Haitian migrants at US border: 'We've been through 11 countries'
Even in late summer, few migrants attempt to cross into the United States from the Mexican border town of Mexicali. The temperatures are brutal, consistently in the mid-40C. And beyond the neighbouring US town of Calexico, lie many miles of inhospitable desert.
Attempting the journey in the searing heat would be madness.
Yet the migrants gathered in a Haitian restaurant a few blocks from the border wall have already been through worse. Especially Fiterson Janvier and his family.
As they finish a Creole-style meal of chicken, rice-and-beans and plantains, there is both exhaustion and disbelief in their eyes. Exhaustion at their journey from South America over the past few months, and disbelief at some of the things they witnessed and experienced along the way.
"I left my country on 26 August 2014," explains Mr Janvier, his three-year-old son absentmindedly playing with a toy car on the restaurant floor.
Having spent several years in Brazil, he moved to Chile, met his wife and they had a child. But as they could not move beyond the lowest social rung in South America, they decided the time was right to attempt to reach the US.
"We have been through eleven different countries to get here. Bolivia, Peru, Ecuador..." Mr Janvier begins to name them in order, describing an extraordinary journey on foot and by bus, that traverses the Andes and the Amazonian Basin.
It was a deeply harrowing trip too.
As he took his young family across the Darien Gap, seven days through the dense jungle between Colombia and Panama, Mr Janvier says he saw the dead bodies of other Haitian and Cuban migrants.
He describes being robbed of what little he had by "bandits", most likely members of violent drug and people-smuggling gangs which operate in the region. He said some of the women were raped, although his wife managed to hide with the child when the gang appeared.
Migrant rights groups estimate that in Mexico alone as many as 80% of migrants have been victimised, extorted or abused on their journey, many of them by the police and the immigration authorities.

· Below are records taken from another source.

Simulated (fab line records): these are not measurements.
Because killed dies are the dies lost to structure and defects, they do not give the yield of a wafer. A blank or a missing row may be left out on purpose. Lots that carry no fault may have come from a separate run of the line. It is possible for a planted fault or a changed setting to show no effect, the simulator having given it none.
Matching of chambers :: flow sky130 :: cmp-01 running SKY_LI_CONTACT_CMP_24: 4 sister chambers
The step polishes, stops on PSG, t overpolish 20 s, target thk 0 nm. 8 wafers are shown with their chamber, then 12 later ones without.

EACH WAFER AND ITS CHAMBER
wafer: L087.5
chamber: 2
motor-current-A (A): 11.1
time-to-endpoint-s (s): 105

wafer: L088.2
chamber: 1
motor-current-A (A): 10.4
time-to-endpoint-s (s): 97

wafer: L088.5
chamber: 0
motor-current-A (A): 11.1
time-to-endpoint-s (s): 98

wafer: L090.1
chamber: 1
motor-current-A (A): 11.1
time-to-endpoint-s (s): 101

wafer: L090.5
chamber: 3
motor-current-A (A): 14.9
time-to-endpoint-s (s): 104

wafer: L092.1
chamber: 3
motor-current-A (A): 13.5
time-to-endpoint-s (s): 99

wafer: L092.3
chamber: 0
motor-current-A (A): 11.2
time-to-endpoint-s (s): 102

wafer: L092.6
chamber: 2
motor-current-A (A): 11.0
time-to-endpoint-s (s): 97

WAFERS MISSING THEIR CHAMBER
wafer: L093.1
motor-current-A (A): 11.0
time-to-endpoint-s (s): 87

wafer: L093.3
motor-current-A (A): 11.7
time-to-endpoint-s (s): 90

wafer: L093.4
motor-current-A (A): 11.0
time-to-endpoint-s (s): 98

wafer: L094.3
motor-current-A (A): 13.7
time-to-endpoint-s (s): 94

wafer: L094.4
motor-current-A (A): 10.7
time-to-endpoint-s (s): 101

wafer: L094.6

Were it not enough, along the way Mr Janvier received some awful news from home. When a 7.2 magnitude earthquake struck Haiti in August, the worst affected city was Les Cayes - his hometown.
His mother was among the 2,200 people who died in the quake, trapped under the rubble of the family home. His father lost a leg. Mr Janvier shows me photographs of the destroyed house on his phone, and begins to fight back tears.
"I had to keep going. My father has no-one now, the only person who can send him money is my brother [in the US]," he says. "And I need to help too."
So, the biggest fear for Mr Janvier, and the other Haitians at the restaurant's plastic tables, is not dying in the desert but deportation.
Haiti is at its lowest ebb in years. The president was assassinated in July, gang violence is spiralling, and the country is grappling with economic ruin and the effects of climate change.
"Haiti is like hell for me now," he says with seriousness. "There is nothing for me there. Nothing. If they're going to send me back, they may as well just kill me. Just end it all."
It is not the only time Mr Janvier refers to his journey as a matter of life and death. It is something echoed by Kelly Overton, the executive director of Border Kindness, which provides education, health and legal services to migrants in Mexicali.
"There does seem to be a level of desperation from the families from Haiti right now," he says. "They say there's no option to go back, no safe place to go back to, no possibility of a life that's worth living."
Amid the uncertainty, it is the impotence - the near-total lack of agency over his circumstances - which hurts Mr Janvier the most.
"If I could talk to the president," he trails off. "But who am I? I'm no-one."
"It's like the world doesn't want those of us who have this colour", pointing to his black skin. "This world doesn't want to see us. And I don't know what to do."